Home a lot of this week with my five year-old son. His daycare's closed for the week, and we're also having the bathroom redone. Stifling NYC August heat. So we are watching a lot of cartoons, I have to admit. Fun for both of us. Scooby Doo, Looney Tunes, Animaniacs, Superfriends. DVDs rock.
He likes the newer Scooby Doos, which are much more self-aware, of course, than the originals, and where Fred's become kind of a dim bulb, and Daphne's made herself more useful. And Velma never loses her glasses anymore. Mike Piazza makes a cameo in one of the newish ones. But we also some of the old guest star ones with Batman and Robin and the Harlem Globetrotters. One of my favorite things about watching Scooby Doo with him: the first time the gang got caught by one of those haunted house traps where the stairs collapse and turn into a slide, I said, "It's the old stairs-turn-into-a-slide" trick, and now he says that exact same sentence every time it happens. Which is a lot. It happened in a Superfriends episode yesterday, sending Robin into a deep pit, and he said it, and then he said, "Hey, that's the first time I've seen that trick with a hole at the bottom!" And it won't be the last, my son. It won't be the last.

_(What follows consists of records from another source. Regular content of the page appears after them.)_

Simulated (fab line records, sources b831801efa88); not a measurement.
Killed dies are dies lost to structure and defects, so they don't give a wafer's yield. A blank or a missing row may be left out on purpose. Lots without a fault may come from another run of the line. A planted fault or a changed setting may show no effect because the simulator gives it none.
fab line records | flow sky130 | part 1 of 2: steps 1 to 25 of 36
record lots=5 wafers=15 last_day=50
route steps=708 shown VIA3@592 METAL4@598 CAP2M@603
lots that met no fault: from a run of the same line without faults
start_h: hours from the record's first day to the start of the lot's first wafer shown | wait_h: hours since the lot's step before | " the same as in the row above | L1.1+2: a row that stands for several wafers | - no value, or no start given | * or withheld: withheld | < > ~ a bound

Animaniacs are fun. Looney Tunes are perfect--nothing I can say right now to add to them. And Superfriends are great, corny, gentle fun.
Yesterday was the first time we tried one of the crafts, from the little sections between adventures. You remember, where Aquaman would show you how to make a piggy bank from an old bleach bottle, Superman would teach you how to bend iron pipe into a pinata, and Wonder Woman would tie a knot in a cherry stem with her tongue. Uh, waitaminute, no those aren't quite right. Must be thinking of some barely adolescent, David Lynchian fever dream.
So anyway. Yesterday Wonder Woman did have a craft project that we made at home and had a lot of fun with: a balloon powered rocket! And all you need is some string, some tape, a straw and a balloon. And it's pretty cool. You run the string through the straw, tie it between two places, blow up a balloon and tape it to the straw without tying the end. Count down and blastoff, letting go of the end and the ballon-straw rocket shoots on a straight line across the room. I felt kind of redeemed for letting my kid watch a lot of tv. Kind of pathetic, I know.